[Zope] Folder with one million Documents?

Joachim Werner joe@iuveno-net.de
Mon, 28 Jan 2002 18:30:47 +0100


Hi!

> Unfortunately my documents are not static files. They are python
> classes. They contain
> fields for meta data and sometimes binary files.
> Since my documents are not files I think it is not usefull to use a
> filesystem.

But I guess the large parts are always in the binaries, and binaries can be
stored as files. Another issue is serving the objects. Will you have to
return a combination of the binary and the properties to the client? If yes,
you could still go with the caching approach that was suggested or save
pre-rendered objects to the filesystem.

 The next
> idea would be to have a database (maybe mysql, because it is fast) with
one
> table containing two colums: an ID and the pickled object.

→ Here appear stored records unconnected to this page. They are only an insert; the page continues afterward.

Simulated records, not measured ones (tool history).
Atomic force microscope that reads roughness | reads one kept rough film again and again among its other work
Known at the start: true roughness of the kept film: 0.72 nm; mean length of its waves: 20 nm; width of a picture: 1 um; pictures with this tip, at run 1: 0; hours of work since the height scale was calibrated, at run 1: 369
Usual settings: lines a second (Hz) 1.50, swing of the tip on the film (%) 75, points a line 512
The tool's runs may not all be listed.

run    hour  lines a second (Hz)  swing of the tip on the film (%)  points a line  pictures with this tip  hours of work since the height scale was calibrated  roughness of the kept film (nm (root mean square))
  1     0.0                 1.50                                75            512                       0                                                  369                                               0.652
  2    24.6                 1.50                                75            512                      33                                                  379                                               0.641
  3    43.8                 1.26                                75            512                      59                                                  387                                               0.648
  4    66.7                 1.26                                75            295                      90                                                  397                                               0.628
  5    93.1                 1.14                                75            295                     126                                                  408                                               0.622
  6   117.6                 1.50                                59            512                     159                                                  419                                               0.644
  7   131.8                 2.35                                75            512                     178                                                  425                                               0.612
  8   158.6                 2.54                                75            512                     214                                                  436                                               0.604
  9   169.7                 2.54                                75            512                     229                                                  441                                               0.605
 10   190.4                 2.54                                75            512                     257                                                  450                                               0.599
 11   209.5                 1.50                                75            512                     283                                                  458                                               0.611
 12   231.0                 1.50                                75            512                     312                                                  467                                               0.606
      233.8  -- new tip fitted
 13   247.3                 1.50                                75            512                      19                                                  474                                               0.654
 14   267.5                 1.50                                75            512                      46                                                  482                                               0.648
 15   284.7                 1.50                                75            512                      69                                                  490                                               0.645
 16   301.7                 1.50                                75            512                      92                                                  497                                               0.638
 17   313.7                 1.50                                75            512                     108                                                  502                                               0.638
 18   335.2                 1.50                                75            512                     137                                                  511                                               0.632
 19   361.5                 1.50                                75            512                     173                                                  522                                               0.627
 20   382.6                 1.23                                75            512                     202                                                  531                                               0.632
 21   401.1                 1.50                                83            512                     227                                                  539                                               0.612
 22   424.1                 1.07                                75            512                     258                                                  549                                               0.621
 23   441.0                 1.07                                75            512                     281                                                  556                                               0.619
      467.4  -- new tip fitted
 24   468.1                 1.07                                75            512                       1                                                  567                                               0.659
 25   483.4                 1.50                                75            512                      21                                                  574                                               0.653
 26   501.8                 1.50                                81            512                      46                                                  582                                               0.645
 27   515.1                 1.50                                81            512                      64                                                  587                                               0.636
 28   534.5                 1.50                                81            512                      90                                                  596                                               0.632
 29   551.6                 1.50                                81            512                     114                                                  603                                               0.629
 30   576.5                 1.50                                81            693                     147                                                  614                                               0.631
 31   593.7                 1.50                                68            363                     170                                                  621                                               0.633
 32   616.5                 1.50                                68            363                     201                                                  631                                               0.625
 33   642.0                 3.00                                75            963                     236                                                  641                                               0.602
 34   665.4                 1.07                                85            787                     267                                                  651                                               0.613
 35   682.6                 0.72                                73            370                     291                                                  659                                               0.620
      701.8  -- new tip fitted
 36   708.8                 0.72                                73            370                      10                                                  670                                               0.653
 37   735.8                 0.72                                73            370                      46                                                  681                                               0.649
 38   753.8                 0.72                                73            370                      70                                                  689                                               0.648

Even if there are other opinions on this list: I can't believe that MySQL
can be THAT efficient with large files. As a matter of fact, it stores large
binaries as files. So it can't be more efficient than the file system
approach. And MySQL also will be a problem if you have a lot of concurrent
reads and writes. It is really fast with a few clients, but with many
clients PostgreSQL is supposed to skale better.

> Or you could use berkley DB for this.

The BerkeleyDB implementation of the ZODB is not really any faster AFAIK.
Just more flexible WRT building DBs that are "packless", non-undoing and the
like.

Another comment:

Why can many large docs slow down Zope? Because it will try to do things
like "objectValues", which will wake up all the children of a folderish
object. So if you can avoid these (i.e. avoid or customize the ObjectManager
API) and use BTreeFolders, many of the problems will probably go away.

I don't know about the ZCatalog (whether it is more efficient or less
efficient than doing the indexing in an RDBMS). Probably the whole thing
really has to be benchmarked properly. If we end up with the RDBMS solution
being most efficient for indexing, we might end up with a combination of all
three:

- Zope and ZODB for the "glueing" together
- RDBMS for indexing and probably storing the properties, too
- File System + Apache for serving large files

Joachim